The above Q-Q plot shows some substantial deviation overall near the far right upper tail of the reference line, showing the residuals aren’t normally distributed for the most part. The right tail of the line suggests the inclusion of “outliers” and/or that the response variable may be skewed. Based on this, the model may contain a moderate to more severe violation of the normality assumption.
For the Residuals vs BPM plot, the residuals are scattered around the zero line with no noticeable trend, so we can make the assumption that this is rather linear. On the other hand, some residuals reach up to roughly 15 or a bit higher, and go to about -2 to -3 on the lower end, which could suggest the errors are more right-skewed rather than more distributed around zero. This could be a bit concerning regarding homoscedasticity and normality, and future transformation of weeks_at_number_one could be beneficial. For the Residuals vs Danceability plot, similar to that of the Residuals vs BPM plot, the residuals scatter around zero, and suggests linearity pretty well. Also, the range of values from ~ -2 to ~15 is present here as well, and raises similar concerns about normality and homoscedasticity with a more right-skewed upper tail. For danceability, unlike the bpm plot, the overall spread doesn’t widen, so there’s a bit less of a variance problem here.
For the correlation heatmap, all predictor pair correlations are within the range 0.0 to 0.3, showing that the predictors are pretty much independent of each other, multicollinearity isn’t a concern in this instance, and that the overall correlation between them is weak or nearly non-existent.
Lastly, the Cook’s distance plot above shows multiple observations that exceed the usual threshold, indicating that some of the data points may have a disproportionate influence on the new regression model. Most of the observations have a lower influence, but these larger values suggest that the regression model might be sensitive to specific number one songs present in this Billboard Hot 100 Number Ones dataset.
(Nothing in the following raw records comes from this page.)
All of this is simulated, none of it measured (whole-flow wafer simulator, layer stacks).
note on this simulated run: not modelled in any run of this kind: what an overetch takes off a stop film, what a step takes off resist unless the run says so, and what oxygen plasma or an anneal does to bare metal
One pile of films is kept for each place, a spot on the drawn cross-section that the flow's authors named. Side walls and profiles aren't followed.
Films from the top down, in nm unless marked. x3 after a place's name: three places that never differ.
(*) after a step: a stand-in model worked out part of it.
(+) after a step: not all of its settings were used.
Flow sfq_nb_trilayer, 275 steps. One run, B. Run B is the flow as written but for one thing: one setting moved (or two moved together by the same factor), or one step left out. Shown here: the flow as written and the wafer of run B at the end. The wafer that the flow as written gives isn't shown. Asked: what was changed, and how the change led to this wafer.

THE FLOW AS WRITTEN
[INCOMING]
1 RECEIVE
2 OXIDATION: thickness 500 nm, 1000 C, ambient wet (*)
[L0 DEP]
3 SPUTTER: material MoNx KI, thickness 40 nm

All in all, the new regression model for this week suggests multiple violations of key assumptions, for example, non-linearity, heteroscedasticity, and non-normal residuals, as well as a few potentially influential observations. Also, the model has a rather low explanatory power, again with an R2 of roughly 2.4%, which may suggest that the terms included in this specific model don’t meaningfully explain variation in the weeks at number one variable, besides the explicit term which was the only one that was statistically significant. That said, reiterating what was said previously in the regression model summary statistic evaluation section, the overall model is simply weaker. Based on the results from this model, there are more than likely absent terms that are better predictors than we have currently, and we can test for this in the future potentially. For example, future analyses could explore different terms or apply transformations, like we’ll be learning about in weeks 10 and 11, in order to improve model fit and improve regression assumptions.